NOTES for Isa 49:1-6
Speaking about his prophetic ministry, Isaiah utters bitter words: "I have labored in vain, and spent my strength for nothing." What disappointed the prophet so deeply? At first glance, it appears that his ministry, on the contrary, was quite successful. He became, in effect, the prophet of the first aliyah, that first repatriation, that return of the Jews from captivity to the land of their fathers, which everyone, both those who set out for Judea and those who preferred to remain in Babylon, perceived as the triumph of God's people, as the beginning of blessed times that would be crowned by the soon coming of the Messiah.
Isaiah began to speak about the imminent end of the captivity when the Babylonian Empire still seemed unshakable, and when what he had spoken about actually happened, the prophet became a true national hero. But this did not make him glad, and his own words allow us to understand why. He says that God made him a gatherer of the people, the one through whom He wants not only to gather the people but also to renew them spiritually. God wants Yahwism itself to become different, for the witness about Him to resound throughout the whole earth, for His people, a significant part of whom had by that time remained in the communities of an already quite extensive and numerous diaspora, to become His witness for all who seek truth and spiritual life.
Meanwhile, the people did not correspond at all to the task that had been set. There was euphoria over the decree of Cyrus the Great about the return; there were intense, almost feverish messianic expectations. But the closedness of the community was already showing itself, along with a certain contempt for the nations and self-isolation explained by the demand for strict observance of ritual purity. In short, all the traits had already appeared that would later bloom luxuriantly and produce the worst examples of Pharisaic religiosity.
Under such conditions, there could be no question of any witness to the nations, not because there were not enough missionaries, since Jewish mission was quite active over the following centuries, but because these missionaries bore witness to themselves, to their people, to their tradition - in short, to anything at all except the main thing needed for spiritual life: living communion with God and how to find it.

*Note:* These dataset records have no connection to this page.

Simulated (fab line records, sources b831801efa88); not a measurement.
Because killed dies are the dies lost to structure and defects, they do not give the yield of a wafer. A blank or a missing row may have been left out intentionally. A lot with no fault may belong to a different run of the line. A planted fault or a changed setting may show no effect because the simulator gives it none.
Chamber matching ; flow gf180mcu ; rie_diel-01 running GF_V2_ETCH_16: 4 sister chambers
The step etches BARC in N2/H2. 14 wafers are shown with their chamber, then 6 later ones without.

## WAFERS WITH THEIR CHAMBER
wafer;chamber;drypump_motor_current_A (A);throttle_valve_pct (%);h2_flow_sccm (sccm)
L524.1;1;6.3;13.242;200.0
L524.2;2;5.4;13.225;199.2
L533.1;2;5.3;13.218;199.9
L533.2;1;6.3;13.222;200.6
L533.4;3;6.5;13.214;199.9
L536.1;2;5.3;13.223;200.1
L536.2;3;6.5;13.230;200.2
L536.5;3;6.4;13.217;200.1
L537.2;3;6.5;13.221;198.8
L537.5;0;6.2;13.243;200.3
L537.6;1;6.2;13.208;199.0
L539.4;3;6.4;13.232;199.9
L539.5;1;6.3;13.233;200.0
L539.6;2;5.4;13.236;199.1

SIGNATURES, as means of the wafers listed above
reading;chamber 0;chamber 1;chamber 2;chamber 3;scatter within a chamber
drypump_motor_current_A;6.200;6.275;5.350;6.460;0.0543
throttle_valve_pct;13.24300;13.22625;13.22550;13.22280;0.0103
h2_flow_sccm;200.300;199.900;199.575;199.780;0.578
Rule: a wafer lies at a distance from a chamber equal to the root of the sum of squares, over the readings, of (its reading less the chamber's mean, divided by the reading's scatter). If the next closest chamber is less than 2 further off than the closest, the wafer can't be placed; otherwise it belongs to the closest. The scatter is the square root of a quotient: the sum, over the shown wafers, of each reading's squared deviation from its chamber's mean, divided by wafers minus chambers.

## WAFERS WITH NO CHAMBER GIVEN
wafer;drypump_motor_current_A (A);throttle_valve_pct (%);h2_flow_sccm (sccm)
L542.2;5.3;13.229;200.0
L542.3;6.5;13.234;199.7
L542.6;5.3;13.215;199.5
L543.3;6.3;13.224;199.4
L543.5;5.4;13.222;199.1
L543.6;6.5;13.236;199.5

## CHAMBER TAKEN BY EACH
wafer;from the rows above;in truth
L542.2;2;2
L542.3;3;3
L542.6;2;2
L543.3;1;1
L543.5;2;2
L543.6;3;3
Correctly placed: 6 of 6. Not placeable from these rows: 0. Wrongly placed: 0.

This was not done out of malice or because the missionaries considered those whom they addressed unworthy. They were simply absolutely certain that until those whom they addressed became Jews in every respect just like themselves, no communion with God was possible for them. Thus the mission among the nations that God wanted to organize through His people, scattered throughout the whole civilized world of that time even before Christ's coming, failed. It had to be postponed until Christian times and entrusted to the Church.